By: Iris Cushing
JOURNALS
Paideuma
http://paideuma.wordpress.com/
This journal publishes a lot of scholarly articles about the 20th-century American poetry tradition I am interesting in, including the New American Poetry. There are essays on Charles Olson, Ezra Pound, Gertrude Stein, Louis Zukofsky, etc.
Feminist Review
http://www.palgrave-journals.com/fr/index.html
This journal appears to include scholarship about feminist literary discourse and is really diverse in terms of time period, genre, language and theory.
Hypatia: A Journal of Feminist Philosophy
I find this journal’s stated mission of “promoting diversity within feminist philosophy and philosophy in general” really interesting; it seems like it would be a great resource for looking into the relationship between feminist theory and writing and mysticism studies.
Contemporary Literature
http://uwpress.wisc.edu/journals/journals/cl.html
MELUS Journal
BOOKS
Among Friends: Engendering the Social Sites of Poetry, ed. Anne Dewey and Libbie Rifkin
University of Iowa Press, 2013
http://www.uiowapress.org/books/2013-spring/among-friends.htm
This was a text that I read and drew upon extensively when putting together my applications for doctoral programs last fall. Many of the essays in it really helped me figure out what I wanted to study and why: for example, Lytle Shaw’s essay on the literary “hippie” culture in 1960s Bolinas, California showed me that Sixties counterculture was something that could be considered critically alongside the literature being produced during that time. The book is based somewhat on various epistemologies of poetic friendship, which I found delightful. As a poet in my own time and place, friendship and affinity are the “currency” that makes my community function. Having a thoughtful articulation of how that has happened in other poets’ places and times was (and is) tremendously useful to me.
Rednecks, Queers and Country Music by Nadine Hubbs
University of California Press, 2014
http://www.ucpress.edu/book.php?isbn=9780520280663
Critical analyses of “pop” texts (such as the language of Country Western songs) is something I want to get into over the course of my doctoral studies. I am super curious about how music scholar Nadine Hubbs applies queer theory to American country music traditions and culture.

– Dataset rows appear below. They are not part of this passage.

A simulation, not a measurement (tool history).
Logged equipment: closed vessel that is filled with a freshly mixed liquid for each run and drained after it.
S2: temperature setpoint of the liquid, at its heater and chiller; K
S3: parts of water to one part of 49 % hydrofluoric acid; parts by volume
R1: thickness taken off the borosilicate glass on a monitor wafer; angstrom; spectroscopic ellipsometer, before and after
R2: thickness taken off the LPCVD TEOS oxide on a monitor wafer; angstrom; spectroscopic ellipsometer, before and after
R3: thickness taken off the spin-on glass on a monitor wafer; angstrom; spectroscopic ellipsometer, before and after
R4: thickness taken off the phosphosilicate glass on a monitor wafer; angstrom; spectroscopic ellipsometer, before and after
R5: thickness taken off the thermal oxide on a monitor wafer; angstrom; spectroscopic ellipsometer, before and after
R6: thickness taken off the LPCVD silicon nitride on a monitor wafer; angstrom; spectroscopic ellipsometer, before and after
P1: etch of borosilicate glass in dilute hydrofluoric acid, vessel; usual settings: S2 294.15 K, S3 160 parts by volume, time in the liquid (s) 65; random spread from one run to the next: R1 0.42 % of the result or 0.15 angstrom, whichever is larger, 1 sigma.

Virgin Microbe: Essays on Dada by David Hopkins and Michael White
Northwestern Press: Avant-Garde and Modernism Studies Series, 2014
http://nupress.northwestern.edu/titles/virgin-microbe
The relationship between “the avant-garde and mass culture” that this book addresses is something that seems very relevant to my area of inquiry. I am also curious about the bearing metaphysics has on modernity, which this book also takes up.
ANNUAL CONFERENCES
Southwest Popular/American Culture Association Conference
This conference seems to be a space in which I might learn a lot about the intersections of popular culture (music, performance, literature) and traditions associated with the peoples of the American Southwest (especially in my main areas of interest: American mysticism and queer/feminist theory). I used to live in Arizona and have written and thought extensively about the American Southwest; I love the idea of presenting a paper at this conference on some aspect of mystic practice and queer identity (as it emerges, say, in Anges Martin or Georgia O’Keefe’s writings, both of whom were queer and lived in the Southwest).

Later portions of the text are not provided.